This also makes it tougher to compete with animation. ‘It’s not that the overall budgets are that far off, but when you factor in the playability and functionality [of live action], it becomes more expensive than animation,’ says Phil Piazza, VP of programming and business development for Corus Children’s Television. Right now, he’s scouting for family-driven gender-neutral comedies with limited success. ‘Really, the next Malcolm in the Middle is what we are looking for.’ He has yet to find it.
The other kink that might give producers pause before they consider sinking capital into live-action series is that even the hot stuff has very limited merchandising potential, narrowing one’s financing options significantly.
The rules of tween engagement
If the economics aren’t great, the product doesn’t travel well from international territories to North America, and there’s no real back-end merch pay-off, then why bother?

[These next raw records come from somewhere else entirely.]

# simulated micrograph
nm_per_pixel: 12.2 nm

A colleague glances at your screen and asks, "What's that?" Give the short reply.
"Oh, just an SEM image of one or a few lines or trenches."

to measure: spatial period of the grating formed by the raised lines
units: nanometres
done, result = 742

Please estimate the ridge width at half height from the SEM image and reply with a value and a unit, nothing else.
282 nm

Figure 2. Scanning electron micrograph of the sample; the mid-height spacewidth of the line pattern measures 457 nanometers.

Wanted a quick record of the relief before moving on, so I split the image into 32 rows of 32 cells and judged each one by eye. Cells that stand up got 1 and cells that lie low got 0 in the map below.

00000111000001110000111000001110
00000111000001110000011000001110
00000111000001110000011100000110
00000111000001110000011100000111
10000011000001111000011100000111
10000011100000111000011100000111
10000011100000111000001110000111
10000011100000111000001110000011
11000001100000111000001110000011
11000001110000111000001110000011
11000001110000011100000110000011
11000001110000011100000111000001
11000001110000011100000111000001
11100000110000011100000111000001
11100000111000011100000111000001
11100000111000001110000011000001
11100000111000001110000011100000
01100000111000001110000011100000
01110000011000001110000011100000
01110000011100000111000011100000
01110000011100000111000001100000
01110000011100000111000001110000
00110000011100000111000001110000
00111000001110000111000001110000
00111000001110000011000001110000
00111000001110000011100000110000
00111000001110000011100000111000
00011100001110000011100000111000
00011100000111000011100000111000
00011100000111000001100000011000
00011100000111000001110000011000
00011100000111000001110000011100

The answer comes down to audience. Tweens, especially girls, are eager to see themselves on the same screen they have been watching since they were in diapers.
Hahn confirms that Nick’s tween viewer appetite for light-hearted live-action fare continues to grow. ‘It’s extremely hot right now,’ she says, adding that shows such as Zoey 101, starring Britney Spears’ sister Jamie Lynn as the only girl in an all-boys boarding school, consistently ranks high in both ratings and viewer feedback. The series airs in more than 100 territories and is one of the top-rated shows for the demo in every one of them; it’s garnered top-10 rankings in the U.K., Australia, Colombia and Brazil. Hahn credits the program’s ability to speak to tweens in a language they can understand for its success.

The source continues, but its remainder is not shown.